Lieberman may seek Israeli sovereignty over settlements
Yisrael Beiteinu recommends no candidate to form gov't, but is working to bridge gap with Kadima.
In their meeting Sunday with President Moshe Katsav, leaders of Yisrael Beiteinu did not make any recommendation regarding the most suitable candidate to form the next government. However, the party wants to be part of the coalition and is already working out formulas to bridge its foreign policy gaps with Kadima.
One of Yisrael Beiteinu's options is to demand that Acting Prime Minister Ehud Olmert impose Israeli sovereignty immediately on the Jewish settlement blocs that are to remain under Israeli control under Olmert's convergence plan, while withdrawing from Palestinian territories. This would allow the party to say that the operation was not a unilateral withdrawal but rather an exchange of territory, which is one of the pillars of Yisrael Beiteinu's platform.
It should be noted that the two parties differ on their definition of settlement blocs, but not so much as to prevent them from sitting together in the coalition.
Yisrael Beiteinu faction chair MK Yuri Stern told Katsav Sunday that at this stage, the coalition plans of both Olmert and Labor Party chair Amir Peretz are too vague for the party to recommend either one.
Stern told Haaretz that Olmert has enough MKs to form a government without Yisrael Beiteinu, but the economic costs are prohibitively steep.
"We have social welfare demands too," Stern said, "but in contrast to the demands of other parties, they are overwhelmingly aimed at helping people to join the labor force."
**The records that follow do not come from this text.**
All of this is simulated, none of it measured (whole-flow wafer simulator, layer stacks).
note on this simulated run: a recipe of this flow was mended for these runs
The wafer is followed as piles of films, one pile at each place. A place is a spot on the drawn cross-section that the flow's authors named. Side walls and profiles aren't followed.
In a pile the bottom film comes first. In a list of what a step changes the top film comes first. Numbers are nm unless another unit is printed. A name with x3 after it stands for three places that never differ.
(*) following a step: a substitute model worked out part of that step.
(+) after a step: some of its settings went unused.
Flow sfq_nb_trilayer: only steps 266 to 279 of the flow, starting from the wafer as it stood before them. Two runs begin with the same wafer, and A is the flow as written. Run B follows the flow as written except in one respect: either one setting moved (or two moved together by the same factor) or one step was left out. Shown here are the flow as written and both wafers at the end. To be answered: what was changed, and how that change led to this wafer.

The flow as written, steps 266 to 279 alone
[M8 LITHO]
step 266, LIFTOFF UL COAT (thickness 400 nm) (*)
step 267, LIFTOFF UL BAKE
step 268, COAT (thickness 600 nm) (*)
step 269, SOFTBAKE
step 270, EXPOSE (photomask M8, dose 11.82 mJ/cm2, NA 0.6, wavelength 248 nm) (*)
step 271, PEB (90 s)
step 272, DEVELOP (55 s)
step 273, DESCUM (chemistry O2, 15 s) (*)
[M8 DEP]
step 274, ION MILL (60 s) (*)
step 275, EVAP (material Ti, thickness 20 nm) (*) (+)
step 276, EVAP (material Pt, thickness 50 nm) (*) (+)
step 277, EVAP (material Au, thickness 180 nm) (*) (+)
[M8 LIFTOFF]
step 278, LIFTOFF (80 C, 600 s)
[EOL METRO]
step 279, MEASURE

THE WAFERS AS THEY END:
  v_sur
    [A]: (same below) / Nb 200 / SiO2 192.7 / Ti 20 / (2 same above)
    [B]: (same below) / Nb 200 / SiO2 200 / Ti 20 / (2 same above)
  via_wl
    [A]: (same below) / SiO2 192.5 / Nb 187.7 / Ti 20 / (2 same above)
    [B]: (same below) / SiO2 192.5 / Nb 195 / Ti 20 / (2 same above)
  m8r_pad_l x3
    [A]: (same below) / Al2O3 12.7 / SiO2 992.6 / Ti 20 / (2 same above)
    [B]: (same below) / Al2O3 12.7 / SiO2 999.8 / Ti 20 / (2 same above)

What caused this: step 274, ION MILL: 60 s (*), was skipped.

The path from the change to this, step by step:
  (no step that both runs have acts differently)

Behind the scenes, Yisrael Beiteinu is preparing for the possibility that it will remain in the opposition, and perhaps even head it, with support from the National Union. An agreement along these lines was reached even before the election, and in any event party officials believe that the depth of the resentment against Likud chairman Benjamin Netanyahu will guarantee them the NU's support as opposition leader. There is no obligation to give that role to the largest opposition party, which is Likud.